A Simple Favor is one of his least uneven films. There are still some comedic moments in it that feel very out of place; the worst offender in the film comes at the conclusion, when a comic bit of action happens and a very minor character reappears to say a terrible line, which is then followed by several much-better lines from our main characters. It stands out because, for the most part, the comic timing in the film is pretty perfect, but when it clunks, it clunks hard, in a way that is more noticeable than in some of his other work since this one is much more intricately plotted.

Widowed single mother Stephanie Smothers (Anna Kendrick) is a mommy vlogger whose son Miles befriends his classmate Nicky, which leads to Stephanie entering into an unequal friendship with Emily Nelson (Blake Lively, giving the best performance of her career). Emily is the PR manager for a fashion house that is run by your standard fashion mogul type, and her ultramodern home, huge income, hands-off parenting, hard drinking, and high fashion conflict with Stephanie’s tendency to commit to every school event, her recognition that her late husband’s insurance money will soon run out, and her felt-and-pompom arts and crafts aesthetic (although she does wear this cat study Anthropologie apron, which I recognized because don’t ask, so she’s more “Hollywood broke” than “real world poor”). Emily’s husband Sean (Crazy Rich Asians‘s Henry Golding) is a failed writer who teaches at a local institution, although Stephanie read his only novel as part of her book club years before. As their friendship grows (at least on Stephanie’s part), Emily elicits a dark secret from Stephanie under the guise of compassion and interest before asking her to pick up both boys one afternoon. Then Emily . . . disappears.
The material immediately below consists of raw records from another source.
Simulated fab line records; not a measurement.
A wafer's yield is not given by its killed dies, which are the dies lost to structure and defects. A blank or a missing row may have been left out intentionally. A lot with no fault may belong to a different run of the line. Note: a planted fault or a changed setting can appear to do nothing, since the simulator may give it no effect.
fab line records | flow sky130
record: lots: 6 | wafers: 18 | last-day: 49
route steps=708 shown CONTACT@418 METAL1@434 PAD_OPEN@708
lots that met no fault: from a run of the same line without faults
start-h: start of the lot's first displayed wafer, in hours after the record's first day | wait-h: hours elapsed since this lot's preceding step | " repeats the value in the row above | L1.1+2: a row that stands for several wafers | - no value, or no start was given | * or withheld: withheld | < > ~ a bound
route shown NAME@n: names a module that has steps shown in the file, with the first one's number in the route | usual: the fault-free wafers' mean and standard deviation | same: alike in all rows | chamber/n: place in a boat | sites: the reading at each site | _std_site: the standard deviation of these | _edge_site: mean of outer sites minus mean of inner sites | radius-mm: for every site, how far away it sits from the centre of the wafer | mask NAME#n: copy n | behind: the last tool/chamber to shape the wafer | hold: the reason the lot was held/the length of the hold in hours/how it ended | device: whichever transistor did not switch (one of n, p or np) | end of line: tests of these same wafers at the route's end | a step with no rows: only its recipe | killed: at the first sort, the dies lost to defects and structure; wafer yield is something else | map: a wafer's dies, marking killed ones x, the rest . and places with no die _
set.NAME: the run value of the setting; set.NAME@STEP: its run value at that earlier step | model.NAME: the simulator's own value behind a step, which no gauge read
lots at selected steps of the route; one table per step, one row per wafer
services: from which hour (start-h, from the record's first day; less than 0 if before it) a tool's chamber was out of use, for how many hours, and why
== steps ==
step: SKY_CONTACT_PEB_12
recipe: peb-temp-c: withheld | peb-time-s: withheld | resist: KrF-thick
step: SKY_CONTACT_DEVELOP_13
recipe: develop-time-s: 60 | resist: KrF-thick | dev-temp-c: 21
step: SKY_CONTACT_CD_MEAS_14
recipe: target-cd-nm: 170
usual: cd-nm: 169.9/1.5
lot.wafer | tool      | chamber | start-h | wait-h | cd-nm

The police initially suspect Sean, but his alibi is solid. When evidence starts to point toward suicide, Stephanie refuses to believe it and launches into her own investigation, winding into and out of the lives of such disparate people as Sean’s T.A. (Melissa O’Neil, who I’ve been sorely missing since the unfortunate cancellation of Dark Matter), a painter who was once Emily’s lover (the ever-wonderful Linda Cardellini), and Emily’s dementia-afflicted mother (Jean Smart, always a pleasure). Her investigation leads her to the offices of fashion magnate Dennis Nylon, a Christian summer camp, a burned-out wing of a formerly glorious mansion, and even Emily’s gravesite. Emily–if that’s even her name–was not who she seemed to be. But then again, maybe Stephanie isn’t either . . .

Multiple reviews of A Simple Favor have drawn comparisons to the 2014 thriller Gone Girl, and with good reason, especially given that the film’s marketing seems to place it firmly in the largely humorless thriller genre (if there’s any way to describe Gone Girl, “humorless” is pretty high up there on the list). What appears to be taking audiences by surprise is A Simple Favor‘s comedic lightheartedness amidst all the sociopathy, implied and explicit violence, half-incest, debatable paternity, and arson. There’s a lot going on, but it’s never overwhelming, and if you’ve ever seen one of these movies before then there will be revelations that will lead you say, “Oh, I know where this is going,” and then the film promptly goes there. Regardless, there are still a few surprises buried in its bones, and the performances are strong enough to carry the film even when it seems to be simply following the outline of thrillers of this ilk. As noted above, this is probably the first film in which I’ve really been thrilled by a performance from Lively; I know that her shark movie was well received around these parts, but after Oliver Stone’s Savages I had no interest in another Lively vehicle. She’s really dynamic here, and it’s fantastic.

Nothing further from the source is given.